Colorado’s 196-page application cites the law no fewer than 30 times, summarizing it “in brief” and describing in various places how it fits in with the R2T plan. The 565-page appendix briefs the law in descriptions of recent education reforms and a summary of Colorado laws related to educator quality and effectiveness. Other laws are summarized, such as the Education Accountability Act of 2009, but some are not, including the 16-page Charter Schools Act. Could the full text of 191 have made a difference in the final outcome? Or is this more Monday – er, Friday – morning quarterbacking?

Elsewhere, in less speculative news, Westminster 50 Superintendent Roberta Selleck has notified parents of slight changes to the district’s standards-based reform, which was drawn national attention since it launched last fall. The district, faced with rapid increases in poverty and steep declines in test scores, scrapped grade levels and letter grades in favor of grouping kids by ability. When students return Monday, they’ll find 14 academic levels instead of ten.

“The reason for this change is simple,” Selleck wrote in a letter to parents. “The size and scope of Levels 1 and 2 were so large that many of our younger students became frustrated when they didn’t complete a Level despite making one year’s worth of academic growth …The new system of 14 Levels, which fully aligns with the Colorado Academic Standards, allows students to progress faster and to feel the well-deserved sense of academic accomplishment more often.”
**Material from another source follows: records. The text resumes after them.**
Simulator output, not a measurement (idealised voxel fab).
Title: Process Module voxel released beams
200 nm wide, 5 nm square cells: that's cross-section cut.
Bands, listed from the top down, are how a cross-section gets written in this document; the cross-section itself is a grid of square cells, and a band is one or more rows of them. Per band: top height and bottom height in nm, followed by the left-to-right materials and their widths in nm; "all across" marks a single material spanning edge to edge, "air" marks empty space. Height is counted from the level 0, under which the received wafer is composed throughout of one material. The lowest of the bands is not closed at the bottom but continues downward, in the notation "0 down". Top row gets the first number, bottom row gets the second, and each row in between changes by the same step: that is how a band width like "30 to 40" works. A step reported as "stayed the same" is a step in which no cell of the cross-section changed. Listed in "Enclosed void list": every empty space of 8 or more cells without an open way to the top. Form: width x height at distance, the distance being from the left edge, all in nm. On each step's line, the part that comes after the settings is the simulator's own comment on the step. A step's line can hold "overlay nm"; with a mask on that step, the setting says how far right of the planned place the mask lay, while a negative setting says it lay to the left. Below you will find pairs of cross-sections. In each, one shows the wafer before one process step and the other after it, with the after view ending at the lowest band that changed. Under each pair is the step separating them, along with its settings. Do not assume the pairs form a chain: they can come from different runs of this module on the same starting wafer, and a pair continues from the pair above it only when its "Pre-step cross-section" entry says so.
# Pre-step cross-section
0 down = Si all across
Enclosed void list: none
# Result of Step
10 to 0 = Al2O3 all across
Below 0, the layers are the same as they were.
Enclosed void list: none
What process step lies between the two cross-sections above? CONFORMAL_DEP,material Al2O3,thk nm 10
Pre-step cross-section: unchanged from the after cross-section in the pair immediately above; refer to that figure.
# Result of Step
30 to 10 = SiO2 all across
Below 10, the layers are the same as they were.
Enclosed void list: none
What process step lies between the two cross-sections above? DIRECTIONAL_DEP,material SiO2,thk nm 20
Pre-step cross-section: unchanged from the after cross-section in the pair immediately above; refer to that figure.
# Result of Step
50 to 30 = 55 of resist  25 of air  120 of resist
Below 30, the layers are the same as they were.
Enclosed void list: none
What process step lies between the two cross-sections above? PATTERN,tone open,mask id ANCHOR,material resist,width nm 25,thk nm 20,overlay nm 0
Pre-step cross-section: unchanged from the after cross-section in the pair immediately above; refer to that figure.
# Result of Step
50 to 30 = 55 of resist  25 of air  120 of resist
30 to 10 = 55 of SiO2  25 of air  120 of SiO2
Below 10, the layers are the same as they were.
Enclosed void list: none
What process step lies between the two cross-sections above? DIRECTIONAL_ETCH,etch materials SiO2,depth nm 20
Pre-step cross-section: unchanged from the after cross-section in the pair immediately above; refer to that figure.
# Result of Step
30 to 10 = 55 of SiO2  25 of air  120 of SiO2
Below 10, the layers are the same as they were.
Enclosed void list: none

The standards-based education model has been tried in parts of Alaska and in some individual schools – but never in an urban district of 9,371 students. State test results released earlier this month showed continued dips in reading, writing and math, which Selleck said were expected.

Meanwhile, the superintendent of another Adams County district, Adams 12 Five Star, has launched a blog that is more than the usual PR spin. Chris Gdowski wrote his first entry Aug. 18, the night before school began, about his own four kids and Tuesday, he wrote about getting the phone call informing him that a first-grader in the district had been killed while riding his bike. In the midst of all the politics, bureaucracy and test scores that seem to be education today, it’s nice to hear a human voice.